Consolidation in our industry and its supporting vendors can be tricky. I am researching garage and surface lot lighting for an upcoming series of articles in PT. There are a plethora of lighting companies in the Chicago area, so it seemed reasonable to make one trip to the Windy City and talk to as many people as I could.
I contacted David Holladay at Quality Lighting, and he referred me to his sales manager, Brian Deady. I set an appointment with Brian and then called Ed Kramer at Metrolux Lighting and got his sales administrator, Leonard Chocholek. And he referred me to his sales manager, Brian Deady. After some rather confused gibberish on my part, it was determined that Metrolux and Quality were “sister” companies.
Not to be deterred, I continued and spoke to George Ryder at Kenall Lighting. He was a great help, being a former writer before heading sales and marketing at Kenall. George is a great source for “deep background,” and it turns out that he had started his career at Quality and recommended I contact David.
He also recommended I contact Gardco and Empco Lighting. They are on the same web page, subsidiaries of the Genlyte group.
Those of you who attend trade shows regularly know that people do move within all industries, parking being no exception. While at Secom (nearly a decade ago, can you believe it?), I hired and trained many salespeople. I am proud to say that a number have moved on and now work in the marketing departments of other parking companies. You would be surprised at the length and breadth of the list.

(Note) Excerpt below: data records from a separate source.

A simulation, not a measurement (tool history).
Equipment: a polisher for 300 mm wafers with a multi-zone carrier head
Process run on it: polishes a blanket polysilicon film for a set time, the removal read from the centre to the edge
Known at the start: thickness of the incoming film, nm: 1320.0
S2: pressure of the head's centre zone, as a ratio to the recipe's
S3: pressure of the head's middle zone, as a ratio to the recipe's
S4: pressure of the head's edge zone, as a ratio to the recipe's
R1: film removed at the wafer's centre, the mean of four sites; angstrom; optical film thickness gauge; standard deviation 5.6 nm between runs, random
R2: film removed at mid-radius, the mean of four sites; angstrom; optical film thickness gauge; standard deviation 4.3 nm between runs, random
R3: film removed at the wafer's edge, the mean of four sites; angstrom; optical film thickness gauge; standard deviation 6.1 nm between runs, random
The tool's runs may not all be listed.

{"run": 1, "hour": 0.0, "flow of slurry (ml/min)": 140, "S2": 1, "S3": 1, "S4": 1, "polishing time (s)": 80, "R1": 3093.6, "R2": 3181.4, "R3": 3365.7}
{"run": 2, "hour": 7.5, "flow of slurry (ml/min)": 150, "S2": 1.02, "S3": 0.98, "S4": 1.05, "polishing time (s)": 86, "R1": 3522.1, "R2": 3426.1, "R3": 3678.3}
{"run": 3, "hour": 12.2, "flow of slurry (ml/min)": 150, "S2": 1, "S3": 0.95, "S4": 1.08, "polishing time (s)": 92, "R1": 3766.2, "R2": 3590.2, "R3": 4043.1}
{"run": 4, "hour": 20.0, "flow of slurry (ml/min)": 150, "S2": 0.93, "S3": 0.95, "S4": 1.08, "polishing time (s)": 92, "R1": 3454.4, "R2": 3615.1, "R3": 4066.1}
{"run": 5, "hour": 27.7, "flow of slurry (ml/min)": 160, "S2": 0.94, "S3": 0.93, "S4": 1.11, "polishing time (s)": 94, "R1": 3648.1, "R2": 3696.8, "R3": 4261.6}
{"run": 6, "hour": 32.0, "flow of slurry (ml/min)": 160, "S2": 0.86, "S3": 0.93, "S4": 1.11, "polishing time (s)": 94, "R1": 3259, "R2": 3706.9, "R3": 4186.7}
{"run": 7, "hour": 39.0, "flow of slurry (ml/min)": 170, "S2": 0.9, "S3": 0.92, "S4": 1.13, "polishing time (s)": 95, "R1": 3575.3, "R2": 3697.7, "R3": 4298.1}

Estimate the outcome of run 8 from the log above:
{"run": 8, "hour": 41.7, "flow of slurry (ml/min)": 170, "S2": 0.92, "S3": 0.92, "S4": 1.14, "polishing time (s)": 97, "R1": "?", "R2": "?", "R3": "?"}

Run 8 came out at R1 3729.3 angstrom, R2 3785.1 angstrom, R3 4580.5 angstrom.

A few senior staff in the sales and marketing operations of companies in parking don’t have their roots in other like operations.
The joke always was that, at the end of the trade show, everyone staffing the booths would take three steps forward, they would rotate the booths, and then everyone would back up.
This is a good thing, I think. It brings the best in each organization to others.
Take a look at the “industry notes” in this month’s PT. It lists person after person who has moved from company A to company B. One rather well-known name has moved from A to B to C in the last six months. Every move a step up.
We are an active and vibrant industry.
***
In this month’s PT, there’s an article about how the University of California at Berkeley, the California Department of Transportation (Caltrans), the Bay Area Rapid Transit (BART) District, Parking Carma and Quixote Corp. have banded together to study the effects of roadside signage on commuter traffic.
UC Berkeley received a grant from Caltrans to study whether placing a sign on the road giving the number of spaces currently available in a BART park-and-ride garage would alter the behavior of the drivers and fill BART’s garages with vehicles that would otherwise crowd the Bay Bridge between Oakland and San Francisco.
The UC researchers spent three years studying the problem and, with Parking Carma and Quixote, developed an Internet-based program to allow drivers to make parking reservations at the site and track the number of parkers in a 50-space area set aside for the study. A sign on the freeway notifies drivers of the spaces available.
I can understand the motivation of each of the partners in this study. BART quite rightly wants more riders on its trains and wants to fill its garages. Caltrans wants fewer drivers on its freeways and would love to have them park at BART. Parking Carma and Quixote see potential business downstream if this works out.
I’m afraid, however, that my discussion with the study team leader at UC Berkeley didn’t go very well. I think the discussion went downhill when I asked her if they didn’t expect that if someone put up a sign where there was none and it said “Parking Available,” more people would park in that facility?
I was told in no uncertain terms that obviously I didn’t understand the problem. After all, these automated signs work well in Cologne, Tokyo, Minneapolis and Dublin, and should be able to work in the Bay Area.
My question was why did we need a three-year study to determine whether they would work in California? That was when I found out that BART, Caltrans, Parking Carma and Quixote were the beneficiaries of a glorified lab experiment that the wizards at UC Berkeley were using to find out how to alter the behavior of drivers. (Note that Caltrans funded the project and the other companies donated their wares.)
I wonder if the drivers on the freeway near the RockRidge BART Station know they are taking the place of those cute little critters that run around the maze in the lab.
Shucks, parking operators in Manhattan alter behavior every day when they change the rates on the signs outside their garages. I guess there is a different problem when the parking has no charge.
Perhaps a different study would be to determine if things that have a value placed on them are more desirable than those that are free.